2025 OAS: What the Numbers Look Like

Maximum OAS at 65 (2025): ~$727.67/month

Maximum OAS at 70 (with full deferral): ~$989.63/month

Difference: ~$261.96/month | ~$3,143.52/year

That's real money — if you live long enough to collect it.

The OAS amount above is the maximum for seniors who have lived in Canada for 40+ years after age 18. Partial OAS (for those with fewer than 40 years of Canadian residency) scales proportionally, but the 36% deferral boost still applies to your personal amount.

The Break-Even Math

When you defer OAS, you give up five years of payments in exchange for a higher amount afterward. The break-even point is when the total cumulative payments from the deferred OAS catch up to what you'd have received starting at 65.

Break-Even Calculation

Foregone OAS (age 65–70): $727.67 × 60 months = ~$43,660

Extra monthly gain at 70: ~$261.96/month

Months to recover: $43,660 ÷ $261.96 = ~167 months (~13.9 years)

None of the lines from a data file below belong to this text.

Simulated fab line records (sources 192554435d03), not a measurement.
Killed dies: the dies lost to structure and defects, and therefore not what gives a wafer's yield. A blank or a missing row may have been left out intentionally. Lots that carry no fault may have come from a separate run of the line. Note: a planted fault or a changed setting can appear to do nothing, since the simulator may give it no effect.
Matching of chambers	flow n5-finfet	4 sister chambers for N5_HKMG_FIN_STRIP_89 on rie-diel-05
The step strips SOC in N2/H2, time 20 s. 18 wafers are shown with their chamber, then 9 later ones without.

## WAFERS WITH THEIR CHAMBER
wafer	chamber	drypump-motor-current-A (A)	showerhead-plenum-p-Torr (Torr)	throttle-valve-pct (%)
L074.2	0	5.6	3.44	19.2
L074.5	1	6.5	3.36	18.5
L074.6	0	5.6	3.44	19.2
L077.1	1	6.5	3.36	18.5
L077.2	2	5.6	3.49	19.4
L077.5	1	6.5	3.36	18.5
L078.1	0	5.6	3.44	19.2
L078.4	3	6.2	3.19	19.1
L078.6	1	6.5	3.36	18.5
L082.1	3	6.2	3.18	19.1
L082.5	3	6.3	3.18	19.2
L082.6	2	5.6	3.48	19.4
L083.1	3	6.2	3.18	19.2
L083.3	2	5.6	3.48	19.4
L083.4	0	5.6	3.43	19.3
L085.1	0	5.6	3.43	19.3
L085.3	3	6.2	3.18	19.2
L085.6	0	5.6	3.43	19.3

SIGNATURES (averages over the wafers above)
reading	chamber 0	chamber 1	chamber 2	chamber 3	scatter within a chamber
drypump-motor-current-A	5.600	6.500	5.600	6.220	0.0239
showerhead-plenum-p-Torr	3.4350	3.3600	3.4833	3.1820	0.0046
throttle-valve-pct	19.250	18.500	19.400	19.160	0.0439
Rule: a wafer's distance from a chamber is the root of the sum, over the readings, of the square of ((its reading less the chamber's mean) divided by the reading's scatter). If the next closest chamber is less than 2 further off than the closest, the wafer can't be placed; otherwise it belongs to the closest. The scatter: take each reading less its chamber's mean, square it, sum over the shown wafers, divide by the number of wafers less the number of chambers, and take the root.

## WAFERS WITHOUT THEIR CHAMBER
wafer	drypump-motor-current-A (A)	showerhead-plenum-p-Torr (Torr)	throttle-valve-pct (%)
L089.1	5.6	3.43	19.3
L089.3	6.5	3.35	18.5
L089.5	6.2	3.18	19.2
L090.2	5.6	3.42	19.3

Break-even age: 70 + 13.9 years = approximately age 83–84

If you live past 84, deferring OAS puts more money in your pocket over your lifetime.

This calculation ignores inflation indexing and the time value of money. OAS is indexed to CPI quarterly, so both the "take at 65" and "defer to 70" scenarios grow with inflation — the break-even analysis holds roughly the same in real terms.

If you account for the opportunity cost of investing that foregone OAS at a modest return (say 4–5%), the break-even age pushes closer to 85–86. Still well within a realistic planning horizon for a healthy 65-year-old.

Who Should Consider Deferring OAS

Good candidates for deferral:

High-income retirees facing OAS clawback. In 2025, the OAS clawback (Recovery Tax) kicks in at net income of $93,208. Above that, you repay $0.15 for every dollar earned. If you have a defined benefit pension, RRIF withdrawals, or rental income pushing you above this threshold at 65, collecting OAS just means clawing most of it back. Deferring until income drops below the threshold — or until RRIF drawdowns begin forcing income anyway — can preserve the full benefit.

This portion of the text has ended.